21 clues omitting a letter, 17 clues too long for the space available. I never did get to the bottom of that. EU countries, evidently, but surely there aren’t 38? The omitted letters weren’t difficult to spot, anyway, even if the grouped ones were a little trickier to come by, and place, being a matter of trying this, that, and the other, and eventually spotting that they were country abbreviations all handily documented in the big red book.

Ah yes, the grid fill. Pretty generous on the setters’ part? An anagram of BOY GIRL to start. What else would a hazardous material be except ASBESTOS? I don’t think I’ve heard of an OVATOR before, but tax in a crossword can only signify a few things.

And if I fell asleep, that was because the weather has been remarkably spring-like given that it is… spring, and I’ve got the garden table and chairs out.

That said it wasn’t done until the early hours, so perhaps I’m underestimating the difficulty bit.

The empress? Not Victoria. Not Catherine. But a Russian one. And one I should and probably would have got sooner on a better day.

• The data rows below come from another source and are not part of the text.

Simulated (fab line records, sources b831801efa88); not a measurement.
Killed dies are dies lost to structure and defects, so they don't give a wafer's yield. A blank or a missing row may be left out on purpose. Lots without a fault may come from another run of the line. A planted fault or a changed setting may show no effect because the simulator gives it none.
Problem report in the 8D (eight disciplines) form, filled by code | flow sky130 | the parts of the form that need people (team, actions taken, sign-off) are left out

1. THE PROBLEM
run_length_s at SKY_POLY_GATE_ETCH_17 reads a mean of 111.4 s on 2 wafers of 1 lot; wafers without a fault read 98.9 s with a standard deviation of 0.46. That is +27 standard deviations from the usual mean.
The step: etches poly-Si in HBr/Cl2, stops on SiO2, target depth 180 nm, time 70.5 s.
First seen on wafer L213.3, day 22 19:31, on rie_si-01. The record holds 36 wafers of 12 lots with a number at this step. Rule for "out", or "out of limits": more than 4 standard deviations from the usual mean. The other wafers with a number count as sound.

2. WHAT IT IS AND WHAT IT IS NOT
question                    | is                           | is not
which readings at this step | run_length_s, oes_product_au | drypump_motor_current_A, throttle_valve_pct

Grid complete. Theme spotted. Puzzle enjoyed. Happy Non-Brexit day everybody.

Full disclosure: today I have had assistance, not from the cat who has made herself scarce, but from a garrulous six-year-old. If this blog is even more scintillating than usual, there’s your reason.

Scenes of domestic chaos notwithstanding, this was a thoroughly enjoyable puzzle and a welcome reappearance by Rorschach who hasn’t turned up in the i for quite some time. There’s a clever and extensive theme which was ably explained in the original Fifteensquared write-up from November 2014 by Gaufrid, who also raises a couple of quibbles which were immediately addressed by the setter in the comments. Therefore I’ll gloss over 24ac except to express mild surprise that it’s been allowed to stand unedited in the reprint. Otherwise all good, but several definitions required some mental gymnastics and that will not please everybody.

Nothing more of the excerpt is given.